Location: Somewhere between silicone and silicon valley.
Distribution: OpenSUSE, Mint, Fedora, Ubuntu
Posts: 17
Rep:
Even better, FC2 has Joe which is like pico on steroids. Just type joe <filename> to access the commands in joe press ctrl+k and you will get a menu similar to the one you have at the bottom of the screen in pico.
That's actually really funny! I am just trying to remember the difference. As I type this I'm running of Damn Small Linux off of CD - this is the coolest thing ever!
Originally posted by cincindie You can always download the latest rpm for pico from a website such as rpmfind.net and install it yourself.
I would really recommend against getting rpms from places like rpmfind.
Often time what you get is not packaged correctly, or wants dependencies that conflict.
Really the best thing to do is to use the tool the operating system comes with, yum.

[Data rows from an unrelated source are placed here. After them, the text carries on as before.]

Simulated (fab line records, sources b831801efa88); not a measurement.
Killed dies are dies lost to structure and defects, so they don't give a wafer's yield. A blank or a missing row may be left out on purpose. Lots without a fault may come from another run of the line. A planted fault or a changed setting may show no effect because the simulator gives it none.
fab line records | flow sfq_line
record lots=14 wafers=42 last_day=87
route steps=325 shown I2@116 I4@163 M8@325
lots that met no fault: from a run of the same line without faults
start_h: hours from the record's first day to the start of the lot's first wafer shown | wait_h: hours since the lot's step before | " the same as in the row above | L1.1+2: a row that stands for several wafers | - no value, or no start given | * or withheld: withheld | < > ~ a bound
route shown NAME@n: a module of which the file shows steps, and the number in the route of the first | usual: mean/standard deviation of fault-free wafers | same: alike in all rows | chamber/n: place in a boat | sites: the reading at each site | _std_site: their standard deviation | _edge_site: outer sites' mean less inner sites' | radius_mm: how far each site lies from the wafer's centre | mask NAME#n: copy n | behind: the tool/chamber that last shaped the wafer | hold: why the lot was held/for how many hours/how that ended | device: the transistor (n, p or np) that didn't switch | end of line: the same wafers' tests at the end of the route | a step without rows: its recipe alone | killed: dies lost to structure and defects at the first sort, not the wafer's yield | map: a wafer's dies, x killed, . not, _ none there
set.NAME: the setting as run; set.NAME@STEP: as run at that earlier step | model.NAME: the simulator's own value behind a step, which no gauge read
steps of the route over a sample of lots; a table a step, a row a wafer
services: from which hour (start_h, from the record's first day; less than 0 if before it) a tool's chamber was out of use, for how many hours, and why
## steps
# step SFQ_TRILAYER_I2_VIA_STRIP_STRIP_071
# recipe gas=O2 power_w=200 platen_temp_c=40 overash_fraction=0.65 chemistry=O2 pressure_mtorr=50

Add the Fedora Stable repository, and optionally the rpm.livna.org repositories. Be careful about other repositories, as their quality can vary.
Now in a case like pico - I don't think that is available from Fedora Stable or Livna - so there you might need to find a src.rpm and BUILD THE SRC.RPM on your system to produce a binary you can install linked against your shared libraries. But for pico, it's not worth it - vi or (if you want to learn it) emacs are better.